Regularized Logistic Regression from Scratch

In [3]:
%%javascript
$.getScript('https://kmahelona.github.io/ipython_notebook_goodies/ipython_notebook_toc.js')
In [2]:
from __future__ import division
import graphlab
In [4]:
products = graphlab.SFrame('amazon_baby_subset.gl/')

Data Manipulation

Remove Punctuation, set word counts

We will work with a hand-curated list of important words extracted from the review data. We will also perform 2 simple data transformations: 1. Remove punctuation and 2. Compute word counts (only for the important_words)

In [6]:
import json
with open('important_words.json', 'r') as f: # Reads the list of most frequent words
    important_words = json.load(f)
important_words = [str(s) for s in important_words]

def remove_punctuation(text):
    import string
    return text.translate(None, string.punctuation) 

# Remove punctuation.
products['review_clean'] = products['review'].apply(remove_punctuation)

# Split out the words into individual columns
for word in important_words:
    products[word] = products['review_clean'].apply(lambda s : s.split().count(word))

Train & Validation split, make numpy

In [7]:
train_data, validation_data = products.random_split(.8, seed=2)

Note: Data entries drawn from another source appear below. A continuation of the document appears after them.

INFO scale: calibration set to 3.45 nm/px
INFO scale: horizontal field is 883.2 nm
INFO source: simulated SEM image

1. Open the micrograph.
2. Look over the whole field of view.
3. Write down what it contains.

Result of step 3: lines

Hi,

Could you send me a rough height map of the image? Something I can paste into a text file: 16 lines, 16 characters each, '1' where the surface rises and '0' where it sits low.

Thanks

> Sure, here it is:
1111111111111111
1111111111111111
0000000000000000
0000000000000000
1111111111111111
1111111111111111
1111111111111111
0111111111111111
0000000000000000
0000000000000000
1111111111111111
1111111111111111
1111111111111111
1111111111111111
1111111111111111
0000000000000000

This function extracts columns from an SFrame and converts them into a NumPy array. Two arrays are returned: one representing features and another representing class labels.

In [8]:
import numpy as np
def get_numpy_data(data_sframe, features, label):
    data_sframe['intercept'] = 1
    features = ['intercept'] + features
    features_sframe = data_sframe[features]
    feature_matrix = features_sframe.to_numpy()
    label_sarray = data_sframe[label]
    label_array = label_sarray.to_numpy()
    return(feature_matrix, label_array)

We convert both the training and validation sets into NumPy arrays.

In [9]:
feature_matrix_train, sentiment_train = get_numpy_data(train_data, important_words, 'sentiment')
feature_matrix_valid, sentiment_valid = get_numpy_data(validation_data, important_words, 'sentiment') 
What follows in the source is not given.